What I did with my bottles was this :
1) Soaked all my bottles in hot Oxyclean bath for a half hour and scrub the outside (Oxyclean strips the glue and labels off with little effort). Make sure the bottles are all filled and sink to the bottom.
2) Rinsed them off and then use a bottle washer (with hot water) to rinse out anything inside the bottles.
3) Then I go to the dishwasher and put them in the dishwasher (Without soap) and run the dishwasher on sanitize. So even if you miss something in the previous wash, they will be sanitized.
4) Removed from the dishwasher while still hot and put into their 6 pack containers to dry and cool off. Which will be fast as they will be 140 degrees or so.
5) While they dry I prep for bottling and then bottle. By this time the bottles are cool enough to handle, but still in the 80 degree range.

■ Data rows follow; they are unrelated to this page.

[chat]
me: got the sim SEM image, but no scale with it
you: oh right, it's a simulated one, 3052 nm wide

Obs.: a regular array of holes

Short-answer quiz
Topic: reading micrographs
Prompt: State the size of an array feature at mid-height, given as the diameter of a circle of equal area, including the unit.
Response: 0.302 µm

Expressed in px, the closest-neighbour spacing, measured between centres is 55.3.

The heat transferred is to the beer is minimal. My thought is if the bottles are little warm, then the colder beer will warm up (at least around the edges) a bit to kick off the yeast to start making some CO2. Especially for yeast that at the bottom, the warmest part of the bottle.
The filled bottles by the time they were ready for capping were room temp.
My first batch have a nice even carbonation and head 2 weeks after bottling. So it must have worked. I would say with all the mistakes I made in the brewing aspect of my first batch, the bottling wasn't one of them.